None of the earlier Costa accidents figures on anecdotal lists of history’s worst cruising disasters. Industry insurers and trade groups do not keep safety records, though a statement released on January 16 by the Florida-based Cruise Line International Organization calls cruising “one of the safest means of travel among all types of vacationing.” Cruise Critic’s Carolyn Spencer Brown and other industry observers agree about the rarity of accidents at sea but continue to ask questions about Costa’s safety procedures. “This is a wake-up call for Costa, most particularly, but also for any other line that has slacked off on the nautical rulebook.”

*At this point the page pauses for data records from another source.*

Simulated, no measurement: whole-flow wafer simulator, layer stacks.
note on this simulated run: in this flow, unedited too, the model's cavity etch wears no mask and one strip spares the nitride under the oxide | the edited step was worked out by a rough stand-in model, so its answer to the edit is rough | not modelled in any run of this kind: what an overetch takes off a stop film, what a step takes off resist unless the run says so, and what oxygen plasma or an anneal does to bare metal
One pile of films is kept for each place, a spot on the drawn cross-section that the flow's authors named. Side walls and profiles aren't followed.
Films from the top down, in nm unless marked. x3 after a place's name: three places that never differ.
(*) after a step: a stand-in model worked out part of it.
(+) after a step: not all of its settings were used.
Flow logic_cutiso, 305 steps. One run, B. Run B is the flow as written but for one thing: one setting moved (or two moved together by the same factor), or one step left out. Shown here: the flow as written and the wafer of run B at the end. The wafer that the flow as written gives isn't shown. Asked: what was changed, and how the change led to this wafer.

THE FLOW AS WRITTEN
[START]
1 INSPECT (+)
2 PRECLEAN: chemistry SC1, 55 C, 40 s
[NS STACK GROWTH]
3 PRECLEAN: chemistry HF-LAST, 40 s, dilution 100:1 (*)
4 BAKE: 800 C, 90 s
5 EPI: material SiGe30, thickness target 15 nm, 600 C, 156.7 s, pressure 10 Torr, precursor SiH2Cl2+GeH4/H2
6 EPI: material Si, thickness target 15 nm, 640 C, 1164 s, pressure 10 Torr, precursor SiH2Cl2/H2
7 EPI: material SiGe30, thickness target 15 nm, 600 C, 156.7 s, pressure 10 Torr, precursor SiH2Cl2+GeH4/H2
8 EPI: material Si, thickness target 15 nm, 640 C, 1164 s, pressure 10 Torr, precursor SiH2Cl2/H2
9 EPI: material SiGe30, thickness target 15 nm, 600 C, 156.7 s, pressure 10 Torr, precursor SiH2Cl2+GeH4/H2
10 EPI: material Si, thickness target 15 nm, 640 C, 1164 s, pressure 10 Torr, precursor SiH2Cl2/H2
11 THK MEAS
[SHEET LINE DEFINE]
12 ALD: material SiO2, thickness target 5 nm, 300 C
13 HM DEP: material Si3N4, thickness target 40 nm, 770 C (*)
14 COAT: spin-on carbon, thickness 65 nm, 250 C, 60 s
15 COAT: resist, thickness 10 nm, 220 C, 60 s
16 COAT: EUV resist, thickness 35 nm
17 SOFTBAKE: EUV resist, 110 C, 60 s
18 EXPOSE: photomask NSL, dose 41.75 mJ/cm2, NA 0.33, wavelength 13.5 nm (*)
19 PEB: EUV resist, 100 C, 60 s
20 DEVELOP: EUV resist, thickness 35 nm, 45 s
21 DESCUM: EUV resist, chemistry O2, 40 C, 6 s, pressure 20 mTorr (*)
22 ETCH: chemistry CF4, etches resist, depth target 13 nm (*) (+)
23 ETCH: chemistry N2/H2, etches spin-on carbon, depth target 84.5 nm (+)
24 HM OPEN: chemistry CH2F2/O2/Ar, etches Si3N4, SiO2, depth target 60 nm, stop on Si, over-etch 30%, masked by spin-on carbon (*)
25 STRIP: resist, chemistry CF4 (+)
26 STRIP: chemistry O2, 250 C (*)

I’m sorry to say I wasn’t surprised when I heard that the Concordia was a Costa vessel. In my family, at least, the line has long been synonymous with calamity because my brother was on Costa’s Angelina Lauro on March 30, 1979, when it caught fire at Charlotte Amalie on the Caribbean island of St. Thomas. He and his wife had gone to shore with most other passengers, rented a car and driven across the hills to the far side of the island. On the way back, they saw a header of smoke rising from a ship docked in the port—the Angelina Lauro, a 40-year old Dutch-made vessel that had been refitted for Costa. Stranded with nothing more than wallets, bathing suits, tee shirts and sneakers, completely unassisted by the cruise line, they checked into a hotel, then flew home. It made a good story, especially given that both of them were newspaper reporters. But after the ship was declared a total loss they spent years trying to get compensation for their belongings—they ended up being reimbursed for 50 percent of the value of their belongings—and ultimately cheered when the Angelina Lauro sank in the Pacific on its way to Taiwanese scrap yards.

Unlike the Angelina Lauro, the Concordia was a new, state-of-the-art cruise ship with no known defects. Which leaves two avenues for inquiry: the captain whose role in the disaster is already well-known, and Costa which has deflected heavy criticism, as yet.